Controversy
Sreerag Poickadan said that the university was indulging in moral policing, and that it was not acceptable.

Controversy is brewing yet again at the University of Hyderabad (UoH), after the varsity administration issued orders on Friday that gave the Chief Security Officer special authority.

According to the order, the officer is free to photograph and videograph any activity on campus, check ID cards, confiscate banned substances and question 'suspicious activity', besides being able to inspect hostel rooms, playgrounds and open areas on campus.

The order said that the administration was taking these steps "keeping in view, the situation prevailing on campus" and to "safeguard the interests of the University."

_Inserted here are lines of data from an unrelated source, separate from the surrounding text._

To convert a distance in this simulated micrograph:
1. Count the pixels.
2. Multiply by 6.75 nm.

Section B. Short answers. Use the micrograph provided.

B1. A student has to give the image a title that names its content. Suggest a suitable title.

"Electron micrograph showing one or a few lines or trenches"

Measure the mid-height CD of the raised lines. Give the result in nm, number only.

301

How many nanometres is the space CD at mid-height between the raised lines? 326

This comes in the wake of the university suspending ten students for "preventing officials from discharging their duties and verbal assault."

Speaking to TNM, Students’ Union President Sreerag Poickadan called the order a breach of privacy and that "emergency has officially been declared in UoH”.

"The word 'suspicious' that is mentioned in the order is itself debatable. Who gets to decide what is suspicious? The order will definitely be misused," he said.

"Students also are not fools. We believe in a responsible student community, and have a history of struggle. The order is unwarranted," he added.

The hostel raid

The entire incident can be traced back to the night of November 3, when a hostel warden and deputy chief warden, along with security guards, raided the men’s Hostel-J in the university. The raid was conducted to check if there were girls staying at the hostel, which is against the guidelines of the administration.

Irked by the move, students gathered at the spot and accused the authorities of moral policing.

The administration alleged that the students then turned off the lights and physically assaulted the deputy warden who was present at the spot.

"I was also there at the spot,” Sreerag says, dismissing the allegations. “There was no such incident. The students were just arguing and sloganeering for better amenities." 

"This also exposes the hypocrisy and irony of the wardens, who take a long time to act on complaints on civic issues. It shows their priorities," he adds.

The suspension

Following the incident, the administration issued show cause notices to 23 students, out of which 10 students were asked to appear in front of a committee and explain their actions.

Out of those 10 students, three of them were suspended for two years and the rest were suspended for a period of six months.

"In 2002, when Vice-Chancellor Appa Rao used to be the chief warden, 10 students were rusticated on charges of attacking him. Now, he is the VC, but his mentality is still that of the warden," Sreerag says.

Appa Rao had even lodged an attempt to murder case on the students, but withdrew the case from court five years later.

Sreerag says that these are issues that can be solved amicably, but instead the university is only suspending the students. “Where do they go?” he asks.

"India is a secular and democratic country, which the VC seems to have forgotten. I also condemn the silence of a majority of faculty members on the issue, despite being one of the stakeholders," he adds.

University denies 'moral policing'

In a press release issued on Thursday night, the university said that it "completely and unequivocally rejects allegations of 'moral policing' being levelled against it by a small section of students."

Calling the entry of officials into the hostel a 'routine check', the university alleged that "it was the intimidatory actions of students, including verbal abuse, physical jostling, and obstruction of faculty members who were performing their official duties that attracted disciplinary action."

The university, in the press release, also claimed that it was willing to consider co-ed hostels.

"However, the university might undertake a comprehensive exercise to elicit the views of all relevant stakeholders, including students and parents, about the kind of residential facilities they would like the University to provide. If a majority of them feel that students should be able to stay in a co-ed hostel if they chose to, the university might consider creating such a space and allow students to formally register for such accommodation. But this is a process that cannot be taken up and completed overnight," it said.

Reacting to the claim, Sreerag said, "That's the problem with their mentality. What is the role of parents in discussing the lives of PhD scholars who are doing their research? We are all adults here, and the Constitution gives all of us the freedom of choice."

Calling it a clear case of moral policing and harassment by the officials, he said that this was not acceptable.

"As far as the matter of co-ed hostels is concerned, that is not a concern. Not everyone is a couple. We just want a space where men and women can interact. Where is that space? We welcome the administration if it feels that way, but we need discussion first, and maybe look at the possibility of changing the present hostel rules," he adds.

As far as the suspension is concerned, Sreerag said they will take the issue up with the administration and demand that the order is revoked.

“There is no dispute within the Student Union on that demand. Until and unless they revoke the order, we are not going to be idle," he says.